Reference no: EM131458
Part A
Answer all of these questions using R Commander. Include all graphs, outputs from R Commander .
This assignment uses the dataset called "Anscombe". This contains data on four different variables for different states in the USA.
Data in attached packages -> Anscombe
The dataset contains:
education - Per-capita education expenditure.
income - Per-capita income.
young - Number of under 18 year olds per 1000 people.
urban - Number of urban dwellers per 1000 people for each state in the USA.
Of the four variables, you will need investigate two of them.
To randomize which variables each student will be using, x = the last digit of your student ID
If x = 0 - 1, use education and income
If x = 2 - 3, use education and young
If x = 4 - 5, use education and urban
If x = 6 - 7, use income and young
If x = 8, use income and urban
If x = 9, use young and urban
- Write a brief description of the data you're working with.
- Produce a histogram of both variables, and describe both distributions.
- Using R Commander, test to see which of the two variables is most normal. Justify your choice.
- For the most normal of your two variables, assume the data is taken from a normally distributed population to answer the following questions:
a. Find the mean and standard deviation.
b. Find the 80th percentile. Explain in words what this value means.
c. What is the probability of a randomly selected member of the population being within 17 units of the mean? Use R Commander to plot the normal distribution and use vertical lines to show the region of interest.
d. What is the z score of the point 33 units above the mean? Interpret the meaning of this value.
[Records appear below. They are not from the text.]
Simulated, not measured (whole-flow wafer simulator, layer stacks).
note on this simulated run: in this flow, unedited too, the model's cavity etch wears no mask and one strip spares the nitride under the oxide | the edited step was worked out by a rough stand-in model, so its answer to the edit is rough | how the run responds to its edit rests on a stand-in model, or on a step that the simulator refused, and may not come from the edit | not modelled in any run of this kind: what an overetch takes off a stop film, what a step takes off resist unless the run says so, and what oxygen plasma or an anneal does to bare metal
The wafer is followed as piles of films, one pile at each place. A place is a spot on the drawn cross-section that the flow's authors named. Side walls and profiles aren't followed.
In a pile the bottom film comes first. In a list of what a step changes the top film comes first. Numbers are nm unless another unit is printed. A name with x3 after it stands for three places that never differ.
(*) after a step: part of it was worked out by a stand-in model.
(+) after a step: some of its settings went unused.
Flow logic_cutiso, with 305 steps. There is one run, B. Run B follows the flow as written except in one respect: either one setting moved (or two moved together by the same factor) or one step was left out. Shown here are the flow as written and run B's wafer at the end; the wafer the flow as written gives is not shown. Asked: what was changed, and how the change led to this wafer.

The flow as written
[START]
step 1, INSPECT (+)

- Make a scatterplot showing the relationship between the two variables. Describe the relationship. Relate this back to the meaning of the data.
- Produce r, the correlation coefficient. Explain in words what this value shows?
- Find the other correlation coefficients for the relationships between the other variables in Anscombe. Compare and contrast with the correlation coefficient found for your data, and relate these back to the meaning of the data.
- Produce r2. Explain in words what this value shows?
Part B
To gather the above information in each state, surveys were done in each state. 4 random districts were selected from a list of all of the districts in the state, and the phone directories were used to select and survey 1000 random people from each district.
- What is the name for this kind of sampling?
- What were the sampling frames used here? Could better sampling frames have been used? If you answered "yes", suggest an example of a better sampling frame.
- What is the difference between a sample and a census? Why do you think a census was not used in this instance?
- List three possible sources of sampling bias for this sampling method. Justify each one.